Before turning to the Exsultet’s other symbolic layers, I want to first consider how the Exsultet functions as sort of preview to the Paschal liturgy and, further, a communal meditation on salvation on and through “this night.” The Exsultet celebrates and reflects on, in a few breathless ritual moments, that which we celebrate and reflect on throughout Paschal Vigil liturgy: the long history of God’s merciful actions towards humanity, the climactic moment of Christ’s resurrection, the transformation of one night into the most important night in history, and the ritual means by which we, too, hundreds of years later, can enter into this wondrous mystery of salvation through baptism and the Eucharist “this night.”

In its ritual framework—the proclamation of the readings, in the baptismal rite, and the celebration of the Eucharist—the Paschal Vigil liturgy as a whole is our invitation to participate in the transformative events of “this night.” Yet the Paschal Vigil liturgy itself is also a sort of summary of the whole of the Triduum, the solemn Three Days of marking Jesus’s life, death, and resurrection. For in the Paschal Vigil, like the Exsultet, we recount the totality of salvation history, Christ’s saving life, death, and resurrection, and our hope for its completion on the last day. Like an image within an image, the Exsultet, as well as the Paschal Vigil Liturgy, and also the whole of the Triduum liturgies, these ritual elements both reveal the totality of the message of salvation and invite us into deeper participation.

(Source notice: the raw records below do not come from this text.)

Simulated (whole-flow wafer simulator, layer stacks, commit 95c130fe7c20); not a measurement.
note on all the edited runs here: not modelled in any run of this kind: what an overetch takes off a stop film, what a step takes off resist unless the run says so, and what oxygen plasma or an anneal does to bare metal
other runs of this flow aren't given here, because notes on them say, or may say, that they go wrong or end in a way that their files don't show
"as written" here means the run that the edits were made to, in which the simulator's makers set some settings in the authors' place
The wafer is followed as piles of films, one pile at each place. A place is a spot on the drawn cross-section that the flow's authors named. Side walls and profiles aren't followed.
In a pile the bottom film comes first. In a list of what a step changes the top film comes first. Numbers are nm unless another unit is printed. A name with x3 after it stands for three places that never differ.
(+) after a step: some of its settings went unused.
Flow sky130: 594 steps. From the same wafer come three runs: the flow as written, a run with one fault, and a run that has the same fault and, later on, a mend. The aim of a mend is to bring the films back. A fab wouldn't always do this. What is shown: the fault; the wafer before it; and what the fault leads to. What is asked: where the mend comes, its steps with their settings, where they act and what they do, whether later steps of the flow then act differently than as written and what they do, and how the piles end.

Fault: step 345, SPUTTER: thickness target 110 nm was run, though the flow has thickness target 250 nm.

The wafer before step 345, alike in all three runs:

Let us consider some of the symbolic layers of the performance of the Exsultet and how they invite listeners into the mystery of salvation. The Exsultet begins with a call that all—the hosts of heaven, the earth and all creation in it, and finally, we, the Church—rejoice at the wonders of this night. But why is this night, the Paschal Vigil, particularly wondrous? What happens on the Eve of Easter? While Good Friday recalls Jesus’s suffering and death on the cross and Easter Sunday morning relives the awe and excitement of the disciples who find the tomb empty and encounter the Risen Christ, the Paschal Vigil is the preeminent liturgy of the Paschal Mystery. In the Paschal Vigil, the Church celebrates what has already been done on our behalf, what is being done in this ritual moment—the resurrection of Jesus—and what we hope to experience on the last day—the resurrection of all the dead. All Christian liturgies celebrate the meeting of these three timelines in the ritual: we remember what God has done for us, we rejoice in participation in God’s ongoing salvation of the world, we await with hope the last day when God’s kingdom comes. The Paschal Vigil, however, reveals in a most palpable way this ritual meeting of timelines and this wondrous uniting of our own lives and the long history of salvation.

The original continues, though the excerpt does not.